To: S-news <s-news@lists.biostat.wustl.edu>
Subject: mysteries of limits on memory allocation in S-PLUS under Windows
From: Tony Plate <tplate@blackmesacapital.com>
Date: Fri, 14 Jul 2006 09:45:23 -0600
User-agent: Mozilla Thunderbird 1.0.5 (Windows/20050711)
I've noticed that different S-PLUS sessions seem to have quite different
maximum amounts of memory accessible (S-PLUS 7.0 under Windows 2000). E.g., in some sessions I can get about 1.9Gb, while in others I can get about 1.3Gb. It always seems to be one of these two values, and I can see little reason for the difference. I initially expected that I would be able to get less memory when I had more programs running, but this doesn't seem to be the case, as I see the following sequence:

Start up S-PLUS with working directory A
  -- can get 1256Mb allocated

Start up another S-PLUS session with working directory B (while still keeping the first session running)
  -- can get 1859Mb allocated

The only consistency I can find is that the maximum memory allocation seems to depend on the working directory (i.e., with working directory A I can only get 1256Mb, whereas with working directory B I can usually get 1859Mb). The number of objects in a working directory doesn't seem to matter -- if I delete all objects in working directory A and then close and restart S-PLUS, I can still only allocate 1256Mb. Whether or not I have other S-PLUS databases attached doesn't matter either.

I'm wondering if anyone has any clues as to why S-PLUS sessions seem to have different limits in the amount of memory that can be allocated? I'd like to be able to reliable allocate the maximum (e.g., in the region of 1859Mb).

This is running S-PLUS 7.0.6 GUI (Enterprise version) under Windows
2000, working with the command line window. I do not see this behavior with S-PLUS 6.2 -- it seems to be able to reliably allocate over 1.8Gb of memory. (And yes, I know about the bigdata objects.)

Here's a function that exhausts memory, and prints a summary.  If
there's some better way or reporting the memory usage, please let me
know.  (I would regard an S-PLUS session in which this has been run as
"used up" -- I would restart before doing any serious work, as the S-PLUS memory allocation table may be somewhat fragmented.)

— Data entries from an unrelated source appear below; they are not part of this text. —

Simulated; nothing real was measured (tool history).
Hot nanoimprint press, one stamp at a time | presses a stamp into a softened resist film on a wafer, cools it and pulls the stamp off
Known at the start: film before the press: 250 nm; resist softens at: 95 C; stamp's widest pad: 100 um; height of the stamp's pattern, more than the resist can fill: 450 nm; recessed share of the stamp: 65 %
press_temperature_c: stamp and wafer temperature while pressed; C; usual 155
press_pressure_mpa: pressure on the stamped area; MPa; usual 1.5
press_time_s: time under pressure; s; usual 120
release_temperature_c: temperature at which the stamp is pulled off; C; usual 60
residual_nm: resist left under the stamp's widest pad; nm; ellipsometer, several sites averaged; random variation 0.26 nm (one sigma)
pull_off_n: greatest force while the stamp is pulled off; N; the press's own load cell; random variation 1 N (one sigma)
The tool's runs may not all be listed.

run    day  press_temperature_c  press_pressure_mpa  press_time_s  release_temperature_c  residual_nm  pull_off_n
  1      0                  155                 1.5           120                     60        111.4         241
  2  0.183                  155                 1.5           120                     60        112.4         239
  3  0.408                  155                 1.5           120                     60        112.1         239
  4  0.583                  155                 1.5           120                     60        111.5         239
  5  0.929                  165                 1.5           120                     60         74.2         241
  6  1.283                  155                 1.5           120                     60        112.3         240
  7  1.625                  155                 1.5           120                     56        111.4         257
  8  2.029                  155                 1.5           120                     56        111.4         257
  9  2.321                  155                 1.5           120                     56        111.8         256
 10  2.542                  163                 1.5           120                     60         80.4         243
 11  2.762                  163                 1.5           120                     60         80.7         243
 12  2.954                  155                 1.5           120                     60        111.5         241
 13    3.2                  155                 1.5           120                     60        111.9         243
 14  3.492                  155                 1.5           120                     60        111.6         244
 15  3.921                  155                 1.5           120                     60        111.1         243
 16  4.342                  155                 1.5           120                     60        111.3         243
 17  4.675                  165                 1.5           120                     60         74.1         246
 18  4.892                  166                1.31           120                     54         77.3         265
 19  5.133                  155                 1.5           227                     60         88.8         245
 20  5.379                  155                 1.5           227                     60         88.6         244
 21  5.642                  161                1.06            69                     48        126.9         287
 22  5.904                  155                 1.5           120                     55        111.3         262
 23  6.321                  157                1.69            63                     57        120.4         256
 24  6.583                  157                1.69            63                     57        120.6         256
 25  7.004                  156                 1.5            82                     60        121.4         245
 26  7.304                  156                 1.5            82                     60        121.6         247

exhaust.mem <- function(from=128, to=1, units=2^20, verbose=F) {
    # Exhaust memory by allocating as many vectors as possible,
    # starting with vectors of (from*units) bytes, and halving
    # the size of vectors when no more can be allocated.  Stop
    # when we get down to vectors of less than (to*units) bytes.
    # Return a summary of the memory allocated.
    mem.tally.reset()
    # find a nice name for the units (which are in bytes)
    i <- which(2^c(30,20,10,0) <= units)[1]
    m <- units / 2^(10*(4-i))
    units.desc <- paste(if (m!=1) format(round(m, digits=2)),
c("G","M","K","")[i], "b", sep="")
    # how many different sized chunks? set up a vector to count them
    n <- floor(log(from/to)/log(2)) + 1
    count <- integer(n)
    names(count) <- format(round(from / 2^seq(len=n, from=0),
digits=2), justify="none")
    total <- 0
    k <- 1 # indexes count
    # a list to store all the memory chunks we allocate
    chunks <- vector("list", 1000)
    chunk.i <- 1
    # start trying to allocate the biggest chunks first
    size <- from
    while (size >= to) {
        while (!is(try(x <- double(size * units / 8)), "Error")) {
            if (verbose)
                cat("Allocated", size, "\n")
            chunks[[chunk.i]] <- x
            chunk.i <- chunk.i + 1
            if (chunk.i > length(chunks))
                chunks <- c(chunks, vector("list", 1000))
            total <- total + size
            count[k] <- count[k] + 1
        }
        # get ready for the next iteration
        size <- size/2
        k <- k+1
    }
    list(units=c(size=units.desc, bytes=units), count=count,
total=total, mem.tally=mem.tally.report()[2]/units)
}

Here's an example of the output:
exhaust.mem()
$units:
 size     bytes
 "Mb" "1048576"

$count:
 128 64 32 16 8  4  2  1
  11  2  5  4 3 11 10 10

$total:
[1] 1858

$mem.tally:
 evaluation
   1858.044



This means that 11 blocks of 128Mb were allocated, 2 blocks of 64Mb,
etc.  The total allocated was 1858Mb, and mem.tally.report() reported
that maximum memory usage was 1858.044Mb.